Yesterday I focused on God’s sovereignty in salvation as evidenced by election (1 Thess 1:4). Listen to Paul’s words from the next chapter:
They [the Jews mentioned in vv. 14-15a] are not pleasing to God, but hostile to all men, hindering us from speaking to the Gentiles so that they may be saved (2:15b-16a)
Because of the doctrine of election I cannot take any credit for my or anyone else’s conversion, and I can have a genuine confidence that God will save souls. If God did not choose to save some my preaching and witnessing would be a waste of time. Because he has chosen to save some that helps me to faithfully keep spreading the Word (cf. Acts 18:9-10).
Can I come to the conclusion on the basis of the doctrine of election that since God will save souls that he doesn’t need me to preach the gospel? Paul’s words in 2:15b-16 are clear: if the gospel is not spoken to the lost they cannot be saved.

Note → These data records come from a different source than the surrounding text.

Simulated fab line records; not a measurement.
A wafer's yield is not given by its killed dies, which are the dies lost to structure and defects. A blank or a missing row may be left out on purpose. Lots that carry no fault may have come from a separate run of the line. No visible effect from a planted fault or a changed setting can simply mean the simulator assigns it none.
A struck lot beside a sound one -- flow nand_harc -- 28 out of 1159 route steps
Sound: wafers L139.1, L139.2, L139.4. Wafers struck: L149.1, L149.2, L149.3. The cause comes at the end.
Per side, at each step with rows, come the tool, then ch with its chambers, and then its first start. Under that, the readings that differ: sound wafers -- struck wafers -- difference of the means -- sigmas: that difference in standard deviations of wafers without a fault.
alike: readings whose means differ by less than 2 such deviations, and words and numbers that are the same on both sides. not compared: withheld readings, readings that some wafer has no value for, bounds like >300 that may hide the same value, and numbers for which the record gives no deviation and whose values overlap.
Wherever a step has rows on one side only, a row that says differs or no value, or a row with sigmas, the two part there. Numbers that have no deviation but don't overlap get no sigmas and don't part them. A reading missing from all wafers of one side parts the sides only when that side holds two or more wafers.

Paul’s words also show that there is no contradiction between God’s absolute sovereignty and man’s responsibility. Hindering the gospel prevents the conversion of sinners.
Spreading the gospel message is the means God has established to save those whom he has chosen to save.
Whoever will call on the name of the Lord will be saved. How then will they call on Him in whom they have not believed? How will they believe in Him whom they have not heard? And how will they hear without a preacher? How will they preach unless they are sent?